Money Quote: “I’ve always cooked from a place of connection. For me, going smaller — running a food truck — made sense. Sometimes I think we lose that human connection in dining. I love being able to see guests come back, to build those relationships.”
What was your first job in San Antonio’s food scene?
I worked at Las Canarias for seven years — it was my first job here. I was also the chef de cuisine at Mokara for a time. I also helped open the Hotel Emma.
Tell me about your culinary roots.
I did my internship at my uncle’s Cantonese restaurant in Mexico City. I grew up with both Asian and Mexican cooking in my household. Both hold a great sense of nostalgia for me.
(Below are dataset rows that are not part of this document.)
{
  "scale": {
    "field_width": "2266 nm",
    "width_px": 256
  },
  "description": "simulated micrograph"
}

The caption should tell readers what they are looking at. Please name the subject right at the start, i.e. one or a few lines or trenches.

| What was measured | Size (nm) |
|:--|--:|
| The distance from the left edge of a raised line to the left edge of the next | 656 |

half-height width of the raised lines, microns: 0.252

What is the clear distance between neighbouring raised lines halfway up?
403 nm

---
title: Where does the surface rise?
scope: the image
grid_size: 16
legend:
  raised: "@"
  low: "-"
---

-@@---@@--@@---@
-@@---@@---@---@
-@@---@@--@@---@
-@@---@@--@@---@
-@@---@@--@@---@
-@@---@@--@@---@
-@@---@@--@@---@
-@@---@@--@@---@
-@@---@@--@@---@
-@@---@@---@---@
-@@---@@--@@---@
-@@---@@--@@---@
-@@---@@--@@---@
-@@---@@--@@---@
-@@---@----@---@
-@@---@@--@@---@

San Antonio truly grew on me. In LA, I was a guppy in an ocean of sharks, because everyone there wanted to be a chef. Here, I was able to carve out my own path.
What inspired you to launch Wok Wey?
Nostalgia from my childhood, growing up experiencing Mexican and Asian cuisine. I always say I work for Wok Wey, not the other way around. I’d love for it to become a brand that expands, but I want it to grow with the same heart it started with.
You recently served as a UNESCO Chef Ambassador. What did that experience teach you?
It really reminded me how much culture and tradition we have in San Antonio — and how important it is to keep those things alive.
What do you love most about the Alamo City food community?
San Antonio still has that small-town-in-a-big-city vibe. A lot of what keeps us going are those repeat guests. It’s humbling to see familiar faces and comments from people who truly enjoy what we’re doing.
Was it difficult to leave Carriqui?
The hardest part was leaving my team. I truly treated it like it was my own place. I felt like I had the most beautiful restaurant in town.